Biography
Associate Professor, Carleton University (2022 - present)
Assistant Professor, Carleton University (2017 - 2022)
Chamberlain Fellow and NSERC PDF, Lawrence Berkeley National Laboratory (2014 - 2017)
Ph.D. Physics, University of British Columbia and TRIUMF (2008 - 2014)
Vanier Canada Graduate Scholar (2011 - 2014)
B.Sc. Physique, Université Laval (2005 - 2008)
I have joined the faculty at Carleton University in August 2017, in experimental particle physics within the Arthur B. McDonald Canadian Astroparticle Physics Research Institute. I work on large-scale low-background experiments at SNOLAB, including the search for dark matter with DEAP-3600 and future liquid argon experiments, and the search for neutrinoless double beta decay with nEXO. I served as Analysis Coordinator for DEAP-3600 in 2019-2023, with responsibility for all aspects of data analysis, including data processing, simulations, event reconstruction, searches and measurements.
Prior to joining the Department of Physics at Carleton, I was a member of the ATLAS Experiment at the Large Hadron Collider, CERN. During my PhD, I participated in searches for new particles decaying to muons and electrons in the final state, such as new gauge bosons (force-carrying particles) and the Higgs boson. My research supervisors were Colin Gay (UBC) and Oliver Stelzer-Chilton (TRIUMF).

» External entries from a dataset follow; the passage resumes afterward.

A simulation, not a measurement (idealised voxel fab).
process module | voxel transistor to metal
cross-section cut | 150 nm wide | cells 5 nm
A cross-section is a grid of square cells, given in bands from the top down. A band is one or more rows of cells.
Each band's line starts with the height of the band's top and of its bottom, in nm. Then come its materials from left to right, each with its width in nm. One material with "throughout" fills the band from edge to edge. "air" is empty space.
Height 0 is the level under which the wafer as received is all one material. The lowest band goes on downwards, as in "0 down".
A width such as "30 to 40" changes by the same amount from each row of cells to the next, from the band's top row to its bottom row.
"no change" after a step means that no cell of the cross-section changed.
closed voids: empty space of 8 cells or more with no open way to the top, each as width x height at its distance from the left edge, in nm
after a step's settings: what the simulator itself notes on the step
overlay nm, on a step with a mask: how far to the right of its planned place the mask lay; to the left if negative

Then, at Lawrence Berkeley National Laboratory I researched future upgrades to the inner tracking detector of ATLAS, in preparation for operation at the High-Luminosity Large Hadron Collider. I served as convener of the simulation and performance group contributing to the design of this new detector, and as release coordinator for ATLAS Upgrade software, in addition to testing detector prototypes. I also worked on developing algorithms to identify boosted Higgs bosons decaying to b-quark pairs.